You & The Start
One of the challenges and potentialities of living in an individualistic culture is that everything may reside on the individual. We have achieved some of the highest levels of individual expression, personal freedoms and a real sense of sovereignty. With this comes the full weight of that responsibility.
“We are on our own” 😀 and “we are on our own” 😬.
The more we assert individuality the more our systems are inclined to oblige and move further away from us. In the realm of money and financial matters, we have seen that to be the clear.
Yet, in our individuality, we are keenly aware that we are not alone, that we are not free agents independently operating, and that we are bound to some communal structures that enable us all the hopeful opportunity to succeed. Each of us has a profound responsibility to ourself and to those we are connected to.
As individuals, we have inherited a major financial crisis, perhaps one of the most challenging and ethically alarming ever. This has not been done entirely to us as we have been willing participants for much of what has happened over the past 50 years. On one hand, we have not been forced to buy every new product Apple produces and yet we also are unable to function in society without keeping up. All of this leads to a section on individual responsibility and one that I personally find to be the most challenging to write.
It is quite true that three of the key financial metrics for personal financial success (no debt, high savings and home ownership) are way off from what is ideal. Debt is high, savings are low and home ownership is declining rapidly. This is why everyone from me and other financial advisors and the financial media personalities preach similar methods. It’s nothing new and it is nothing a single guru or advisor can claim as proprietary in way. It simply is the basics.
So what are we to do given this upside down nature of our basic financial equation?
We simply cannot put the genie back in the bottle and reduce everything back to 1970’s levels. That would be its own type of catastrophe far worse than the current one we are living in. It is also certain that we cannot simply point the finger at the 5 social structures and absolve ourselves of responsibility. That would be our undoing as well given our current operating within them and our dependence upon them for individual and social progress.
You have inherited a financial crisis and you have inherited financial opportunities like never before. It may not be building the next Amazon but opportunity is available to make shifts and play a different financial game than the one we inherited and the one we were taught.
Start.
When is the best time to start planning?
Probably… yesterday.
I say that not to make you feel bad or to add any further ‘financial guilt’ to what we already feel. I say yesterday to emphasize what is known as ‘the cost of waiting.’ Every day of delay in beginning to look seriously at this aspect of your future life means it will only be that much more challenging to change course.

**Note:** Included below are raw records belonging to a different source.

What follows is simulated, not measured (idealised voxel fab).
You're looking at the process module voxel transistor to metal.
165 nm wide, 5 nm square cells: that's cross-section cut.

Most people wait to be in a “better” financial spot before starting. This does not work and does not exist. I cannot stress this fact enough - TIME is the greatest variable in relation to money. To wait is to intentionally choose to make it more challenging on yourself.
Meet with a Pro.
If starting is taking a first step, meeting with a financial professional is the second. I mean an actual person. Not a robot investor. Not an online algorithm. This hurdle is one that is not easily jumped over and the majority of people never do it. One of the most recent number showed that less than 25% of people ever meet with a financial professional of any kind. Of that 25%, the majority did not decide to do it until they started making over a 6-figure income.
This stat reveals some overarching myths that must be overcome. The myths of “not having enough money” or “not being where we’d like to be” or “we have nothing to invest” prevents people from pursuing any sort of professional. This makes perfect sense given the amount of guilt and shame that is associated with money in our society. We have a financial psychology built on appearances and comparisons to others that leads us to feel bad about where we are. More than that, the idea of revealing our financial matters to anyone is likely to amplify that!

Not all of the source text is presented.